The Viceroy Zihautanejo is a relatively small resort, situated on the best stretch of beach on Playa La Ropa. Because it was the busiest time of year, the public beaches to the right and left of us were packed with local families happy to enjoy this slice of paradise while elbow-to-elbow with their neighbors. But the Viceroy had beautifully maintained palapas that were perfectly spaced from one another, all with a handy flag to raise if you needed a refill or some fresh ceviche on the beach.

Viceroy Zihuatanejo
Many of the private palapas had swinging beds as well as tables for dining service.

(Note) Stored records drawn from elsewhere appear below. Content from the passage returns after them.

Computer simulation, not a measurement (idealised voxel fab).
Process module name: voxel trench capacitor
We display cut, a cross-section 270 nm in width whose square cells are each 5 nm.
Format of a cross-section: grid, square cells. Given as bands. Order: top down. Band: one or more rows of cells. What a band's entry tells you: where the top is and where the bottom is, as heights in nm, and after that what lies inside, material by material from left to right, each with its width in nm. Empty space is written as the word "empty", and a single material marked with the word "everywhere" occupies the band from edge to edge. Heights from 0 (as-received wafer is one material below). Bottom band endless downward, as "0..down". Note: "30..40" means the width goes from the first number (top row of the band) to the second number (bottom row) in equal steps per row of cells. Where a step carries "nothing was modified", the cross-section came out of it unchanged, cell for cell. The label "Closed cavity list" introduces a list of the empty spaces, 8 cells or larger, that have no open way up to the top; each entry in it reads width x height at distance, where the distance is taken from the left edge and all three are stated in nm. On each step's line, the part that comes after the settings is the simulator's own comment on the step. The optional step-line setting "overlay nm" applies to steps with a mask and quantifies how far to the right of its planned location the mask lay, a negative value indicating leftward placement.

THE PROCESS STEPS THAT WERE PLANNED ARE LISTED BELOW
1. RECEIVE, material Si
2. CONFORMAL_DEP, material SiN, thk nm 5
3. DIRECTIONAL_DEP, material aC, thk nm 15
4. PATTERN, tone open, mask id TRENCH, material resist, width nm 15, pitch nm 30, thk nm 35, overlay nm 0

Our villa (28) was recently renovated a perfectly appointed with a private plunge pool and huge granite shower and bath. My favorite added bonus was the coffee and pastry delivery service every morning, left on your veranda to not disturb. We talked to many others who said not all the rooms were recently renovated, so clearly we lucked out.

Viceroy Zihuatanejo
Our welcome gift in our room when we arrived, the beach bag and little local travel guide book were a hit.

What to do:

Massage: Walk in either direction down Playa La Ropa from the Viceroy and you’ll find an area of white tents where you can get a pretty good 60-minute massage for 200 pesos ($12). My massage was much better than Julie’s but for $12, it’s hard to complain. A bad massage is like bad pizza, it’s still good. The spa at the Viceroy offered massages for 2,200 pesos, so I’d suggest spending your pesos with these ladies instead.

Standup Paddleboard: The Viceroy was the perfect place to lounge, tan, drink, eat, nap and read by the beach or one of the three pools, but when you get antsy, look for Miguel on the beach (the skinny guy with long hair who runs everywhere) and he’ll rent you kayaks, paddleboards or sailboats right in front of the resort. For about $20 an hour per person, Julie and I spent a morning paddling through the bay and earned our mimosas at brunch.

Viceroy Zihuatanejo SUP Stand Up Paddleboard
SUP, Zihua?

LOOT: One of our favorite finds was less than a block from The Viceroy; the super eclectic, and well-curated surf store/art gallery/café/performance space called LOOT. Whether you are looking for a new surfboard, an iced coffee or some inspired local art, you must check out this place. Food was just OK, but everything else over delivered. This spot also ended up being our venue for NYE, which featured the super dancy, Latin-electronic group, Sotomayor and dancing until 4am.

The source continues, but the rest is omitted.